One man, Norlan Guzman-Fuentes, from El Salvador, was killed when a sniper fired his rifle from the roof of a nearby office building before 7 a.m. on Sept. 24. Two others, including Garcia, were injured, before the shooter, 29-year-old Joshua Jahn, according to investigators, was found dead from a self-inflicted gunshot wound on the roof of a nearby office building.
Garcia’s family provided an update on his condition late last week, describing his condition as “grave’ following at least two operations.
“They want to disconnect him, because he is only living on machines. The machines are what is keeping him alive,” Fernando Gutiérrez, Garcia Medina’s brother, told Univision.
“My husband Miguel was a good man, a loving father, and the provider for our family,” his wife, Stephany Gauffeny, said in a news release shared by WFAA. “We had just bought our first home together, and he worked hard every single day to make sure our children had what they needed. His death is a senseless tragedy that has left our family shattered. I do not know how to explain to our children that their father is gone.”

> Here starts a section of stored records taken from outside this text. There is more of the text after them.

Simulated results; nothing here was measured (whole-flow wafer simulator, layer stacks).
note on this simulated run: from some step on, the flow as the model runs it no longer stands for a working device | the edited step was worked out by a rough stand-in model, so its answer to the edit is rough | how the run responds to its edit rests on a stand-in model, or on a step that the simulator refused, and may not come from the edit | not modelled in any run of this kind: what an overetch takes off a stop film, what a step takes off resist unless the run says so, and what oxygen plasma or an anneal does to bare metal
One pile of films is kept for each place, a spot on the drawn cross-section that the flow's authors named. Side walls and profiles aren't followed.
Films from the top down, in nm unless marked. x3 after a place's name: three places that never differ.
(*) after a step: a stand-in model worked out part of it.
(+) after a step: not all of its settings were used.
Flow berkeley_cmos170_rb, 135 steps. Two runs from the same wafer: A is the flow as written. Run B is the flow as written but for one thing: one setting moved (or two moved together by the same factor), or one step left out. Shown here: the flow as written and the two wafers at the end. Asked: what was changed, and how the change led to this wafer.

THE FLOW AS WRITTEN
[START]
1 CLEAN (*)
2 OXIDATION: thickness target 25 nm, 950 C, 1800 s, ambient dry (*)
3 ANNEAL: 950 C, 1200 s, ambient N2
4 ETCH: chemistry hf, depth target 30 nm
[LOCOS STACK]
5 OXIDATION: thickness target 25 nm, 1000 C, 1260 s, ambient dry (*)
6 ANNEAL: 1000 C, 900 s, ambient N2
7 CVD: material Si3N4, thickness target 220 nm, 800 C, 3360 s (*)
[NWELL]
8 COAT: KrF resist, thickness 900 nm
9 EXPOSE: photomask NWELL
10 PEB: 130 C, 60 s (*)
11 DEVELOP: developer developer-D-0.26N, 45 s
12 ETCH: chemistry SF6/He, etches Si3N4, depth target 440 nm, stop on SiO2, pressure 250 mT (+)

The shooter’s motives are still under investigation. Immediately following the shooting, many top Republican leaders, including U.S. Sen. Ted Cruz and Vice President J.D. Vance, have characterized the incident as an attack on ICE and law enforcement. Authorities say they do not believe Jahn was targeting detainees at the time of the shooting, and that it was law enforcement officials whom the North Texas man had intended to harm. A series of handwritten notes allegedly found in Jahn’s home revealed that he believed ICE agents are “people showing up to collect a dirty paycheck.”
Garcia reportedly had lived in the U.S. for 20 years, most recently working as a painter, according to his family. In the Univsion interview, his brother had difficulty grasping his family’s new reality.
“It’s just been a rollercoaster of emotions,” Gauffeny said. “I feel like it’s a dream… like I’m going to wake up and it’s just a nightmare.”